AutoMQ/automq

[Enhancement] WriteAheadLog with sequentially callback

superhx opened this issue · 4 comments

Problem

Currently, BlockWALService persists data blocks in parallel, responding directly to the upper layer with success as soon as any data block is persisted, even if the previous data block has not completed persistence. Although this method provides "better" write latency, it shifts the responsibility of ensuring sequentiality to the upper layer, making the upper layer logic more complex.

Expectation

Implement a SequetialBlockWALService:

  • Provide the semantics of sequentially callback (the underlying can still be concurrent writing);
  • Through optimization of locks and models, the throughput and latency can match(or even better than) that of the original BlockWALService on Aliyun ESSD PL1 20GB 120MiB/s 2800 IOPS with write concurrency 8/16/32/64;
  • The format of the WAL needs to remain consistent with the previous one, and support the recovery logic with data holes of BlockWALService so that it can be directly replaced in the future;

@superhx Hey, after careful consideration of the current write model on my end, I've found that to retain the current parallel write model while implementing sequential callback semantics on top,
it might be more appropriate to process it at the stage after the block has been written.
image

After the block is written to the WAL, consider serializing the process of writing the record to the logCache to reduce the complexity at the upper layer.

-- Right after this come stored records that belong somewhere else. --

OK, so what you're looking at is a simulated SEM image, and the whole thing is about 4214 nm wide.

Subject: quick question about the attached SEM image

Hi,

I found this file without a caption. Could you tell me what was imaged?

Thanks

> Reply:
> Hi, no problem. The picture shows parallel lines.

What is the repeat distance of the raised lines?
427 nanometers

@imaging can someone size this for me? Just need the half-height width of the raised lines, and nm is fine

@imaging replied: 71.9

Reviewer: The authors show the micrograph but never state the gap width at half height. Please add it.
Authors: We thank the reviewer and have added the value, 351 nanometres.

  1. Create a single-threaded callbackExecutor.
  2. When the I/O thread completes the write, trigger the callback operation of the Request, hand over the handleAppendCallback to the callbackExecutor to complete, and perform the sequential callback within the callbackExecutor.

for example:
com.automq.stream.s3.S3Storage#append0
image

This approach can avoid concurrency control of the callbackSequencer, while also decoupling business-related operations from I/O operations: since the current I/O thread is not only responsible for writing the block but also for handling the request callback processing chain;

Potential issues: Considering under a large number of requests, processing callbacks may lead to significant processing pressure, but for now, they are all pure memory operations. If there is concern about delays in ack responses, then it is actually possible to consider designing the callbackExecutor as a multi-threaded model, routing to threads in the object thread pool based on streamId,thereby ensuring the orderliness maintained by the stream.
Alternatively, consider setting up an ack response thread pool, dedicated to handling ack requests upwards.

@CLFutureX Hi, I think you might have misunderstood @superhx's idea. In his description,

it shifts the responsibility of ensuring sequentiality to the upper layer, making the upper layer logic more complex

the "upper layer" mentioned here refers to S3Storage rather than the caller of S3Storage.

Specifically, you can see that due to the current non-sequentially callback, we have added a lot of complex logic in S3Storage, such as WALCallbackSequencer and WALConfirmOffsetCalculator. This has made the S3Storage code overly complex and difficult to maintain.

What we want to do now is to thoroughly refactor BlockWALService to make it callback sequentially, thereby reducing the complexity of S3Storage.

@CLFutureX Hi, I think you might have misunderstood @superhx's idea. In his description,

it shifts the responsibility of ensuring sequentiality to the upper layer, making the upper layer logic more complex

the "upper layer" mentioned here refers to S3Storage rather than the caller of S3Storage.

Specifically, you can see that due to the current non-sequentially callback, we have added a lot of complex logic in S3Storage, such as WALCallbackSequencer and WALConfirmOffsetCalculator. This has made the S3Storage code overly complex and difficult to maintain.

What we want to do now is to thoroughly refactor BlockWALService to make it callback sequentially, thereby reducing the complexity of S3Storage.

Ye, this will be a big project